If the Commonwealth Guarantees (Charges) Bill passes, which will no doubt happen unfortunately, because the Opposition has taken the mindless view that it is a Budget measure, and the Government is determined to push it through, the Democrats can do very little. However, we certainly support the AIDC having the option to opt out. I believe that the Government is unlikely to get any revenue from the AIDC through this type of measure because it is just not economic. The AIDC will not take up the guarantees, and hence they might as well not be there. Therefore, the second Bill is fairly useless whereas the first Bill is just a taxing measure.

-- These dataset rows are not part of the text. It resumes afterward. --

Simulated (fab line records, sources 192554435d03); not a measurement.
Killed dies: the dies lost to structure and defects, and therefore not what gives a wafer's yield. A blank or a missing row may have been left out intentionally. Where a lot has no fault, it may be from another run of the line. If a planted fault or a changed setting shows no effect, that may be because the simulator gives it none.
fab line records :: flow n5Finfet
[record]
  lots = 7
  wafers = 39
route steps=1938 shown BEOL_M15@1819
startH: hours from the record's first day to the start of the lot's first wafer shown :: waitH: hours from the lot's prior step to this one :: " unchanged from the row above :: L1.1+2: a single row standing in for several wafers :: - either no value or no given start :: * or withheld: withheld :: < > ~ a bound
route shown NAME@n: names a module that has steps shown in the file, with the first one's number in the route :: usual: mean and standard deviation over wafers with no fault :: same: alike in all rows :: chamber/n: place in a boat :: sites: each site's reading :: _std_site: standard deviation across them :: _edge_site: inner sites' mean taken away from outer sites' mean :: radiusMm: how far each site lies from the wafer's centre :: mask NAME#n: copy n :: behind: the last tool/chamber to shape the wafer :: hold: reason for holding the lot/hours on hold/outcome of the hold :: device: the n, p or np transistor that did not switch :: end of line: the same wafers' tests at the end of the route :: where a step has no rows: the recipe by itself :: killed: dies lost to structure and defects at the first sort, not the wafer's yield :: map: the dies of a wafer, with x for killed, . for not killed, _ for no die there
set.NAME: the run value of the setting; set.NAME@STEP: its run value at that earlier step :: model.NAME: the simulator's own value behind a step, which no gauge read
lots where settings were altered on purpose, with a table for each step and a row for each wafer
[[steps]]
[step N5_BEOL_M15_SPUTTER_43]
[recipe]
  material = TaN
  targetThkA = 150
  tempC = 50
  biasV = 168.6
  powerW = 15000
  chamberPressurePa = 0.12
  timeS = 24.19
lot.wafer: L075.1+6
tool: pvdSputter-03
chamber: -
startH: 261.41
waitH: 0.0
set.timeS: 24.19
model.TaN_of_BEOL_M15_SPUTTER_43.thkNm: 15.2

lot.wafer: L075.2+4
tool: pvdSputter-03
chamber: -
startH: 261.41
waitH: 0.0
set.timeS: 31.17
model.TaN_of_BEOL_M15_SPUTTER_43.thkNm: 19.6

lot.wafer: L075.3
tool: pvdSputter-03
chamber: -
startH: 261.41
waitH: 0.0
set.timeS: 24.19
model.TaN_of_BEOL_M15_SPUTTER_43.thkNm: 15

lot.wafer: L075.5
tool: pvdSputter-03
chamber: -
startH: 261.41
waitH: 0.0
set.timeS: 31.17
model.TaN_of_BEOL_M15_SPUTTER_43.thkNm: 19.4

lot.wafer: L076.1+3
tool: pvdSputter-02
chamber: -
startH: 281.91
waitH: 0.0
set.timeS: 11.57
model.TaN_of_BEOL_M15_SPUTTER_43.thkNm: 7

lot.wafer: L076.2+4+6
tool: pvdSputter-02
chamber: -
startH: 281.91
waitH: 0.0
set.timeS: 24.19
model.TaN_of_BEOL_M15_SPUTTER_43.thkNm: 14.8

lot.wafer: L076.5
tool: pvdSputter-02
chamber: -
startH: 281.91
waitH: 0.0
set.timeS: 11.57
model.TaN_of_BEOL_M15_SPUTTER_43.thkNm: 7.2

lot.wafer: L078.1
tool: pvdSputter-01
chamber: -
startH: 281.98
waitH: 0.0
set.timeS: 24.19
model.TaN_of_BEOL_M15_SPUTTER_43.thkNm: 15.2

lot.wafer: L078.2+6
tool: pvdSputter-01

The various Finance Department fund-raising regulations of the statutory authorities specify the type of fund raising that the authorities may engage in. Telecom, Australia Post, the Australian Capital Territory Electricity Authority and the Snowy Mountains Hydro-Electric Authority come under Parts A and D in the schedule to the Commonwealth Guarantees (Charges) Bill. They have an automatic guarantee that is applied to some borrowings only. In these cases the regulations are such that for certain types of borrowings, such as issue inscribed stock, there is a requirement for an automatic guarantee. If the authorities decide to issue bonds, then no guarantee applies. Thus, it becomes a market decision as to the type of borrowing activities that these authorities use. In fact, this Bill will distort the options that are open to those authorities because they will probably select, on the basis of our figures, as the optical market choice, a method that does not carry an automatic guarantee. If they choose the guarantee, then that price will automatically flow on to the various people they are serving.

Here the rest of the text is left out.